And it's not just smaller companies trying to cut costs, but major brands too. I recently came across news about Samsung incorporating AI into a number of their newer ads, and it made me realize how common this is becoming across the board.


Once you start looking for it, you begin to see it everywhere.

Even when an ad isn’t fully AI-generated, a lot of them are clearly using AI retouching tools. There’s that slightly “off” look: lighting that feels artificial, textures that are too smooth, tiny visual glitches that don’t quite make sense. Sometimes it’s subtle. Other times it’s painfully obvious.

It's not like I mindlessly hate AI. I know some people have a moral objection to using it for promotion, but advertising has always been about polishing reality. CGI, heavy Photoshop, staged environments... none of that is new. In that sense, AI is just the next tool in the box.

What bothers me is something else.

If a company is willing to rely heavily on AI because it’s faster and cheaper, does that say anything about how much effort they’re putting into the product itself? Maybe that’s unfair. Maybe production efficiency has nothing to do with product quality. But when an ad feels rushed or synthetic, it makes the whole brand feel slightly lower effort to me.

At the same time, I can’t ignore the efficiency side. From a business perspective, AI lowers production costs, speeds up iteration, and makes scaling creative easier. That’s hard to argue against.

So I’m torn.

Is anyone else noticing this increase in AI ads?

Does the use of AI in advertising change how you feel about a brand?

Do you see it as smart cost-cutting, or as a shortcut that cheapens things?

And if you’re in marketing yourself, are you already using AI in your ad creative?

It feels like we’re heading toward a point where AI-generated ads will be the default rather than the exception. I’m not sure whether that’s neutral, positive, or the start of a long-term drop in creative standards. Personally, I lean toward the latter, but maybe I’m just being cynical.

Are we heading into a future where 90% of ads are AI-generated and nobody cares?
 
Look at the Will Smith eating Spaghetti test to see how far we've come in such a short space of time:



Looking at the way things are, can't really see what you're saying more or less not happening
You make a good point. I hadn't really addressed that AI itself has improved in terms of quality.

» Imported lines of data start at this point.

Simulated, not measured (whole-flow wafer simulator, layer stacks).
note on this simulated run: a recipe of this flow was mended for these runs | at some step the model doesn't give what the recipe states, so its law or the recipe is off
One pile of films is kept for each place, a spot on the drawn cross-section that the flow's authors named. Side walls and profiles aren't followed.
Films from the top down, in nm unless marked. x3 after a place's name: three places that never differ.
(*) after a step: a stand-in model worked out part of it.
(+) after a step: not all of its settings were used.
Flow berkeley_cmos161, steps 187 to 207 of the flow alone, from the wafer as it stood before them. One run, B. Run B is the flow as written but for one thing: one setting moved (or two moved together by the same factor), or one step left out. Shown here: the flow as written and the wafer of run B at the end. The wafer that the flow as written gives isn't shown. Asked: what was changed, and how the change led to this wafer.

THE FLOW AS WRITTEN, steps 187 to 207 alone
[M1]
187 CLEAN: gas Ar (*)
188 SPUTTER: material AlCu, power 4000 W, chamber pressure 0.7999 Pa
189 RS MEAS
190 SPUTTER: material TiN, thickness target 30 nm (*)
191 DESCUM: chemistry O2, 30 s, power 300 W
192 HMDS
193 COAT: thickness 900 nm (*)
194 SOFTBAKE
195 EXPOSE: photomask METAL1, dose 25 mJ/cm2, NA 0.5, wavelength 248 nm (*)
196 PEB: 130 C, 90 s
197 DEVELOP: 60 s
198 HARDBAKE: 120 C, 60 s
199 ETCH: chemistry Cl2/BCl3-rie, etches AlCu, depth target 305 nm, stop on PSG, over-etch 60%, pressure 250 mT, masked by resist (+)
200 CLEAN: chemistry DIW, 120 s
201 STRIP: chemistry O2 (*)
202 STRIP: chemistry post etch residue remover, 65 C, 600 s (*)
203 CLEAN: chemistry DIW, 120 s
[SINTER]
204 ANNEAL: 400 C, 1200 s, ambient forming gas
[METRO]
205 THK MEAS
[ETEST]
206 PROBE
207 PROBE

That being said, it kind of adds to what I'm saying here. I guess my question is less about whether the quality will improve (because it obviously will), and more about what happens when it becomes indistinguishable from real footage.

At that point, do brands still feel the need to invest in actual creative direction, or does everything just become hyper-optimized synthetic content?

Does it really stop being low effort just because the AI itself looks more realistic? Or does it just mean that the audience won't notice that they are being fed low-effort content?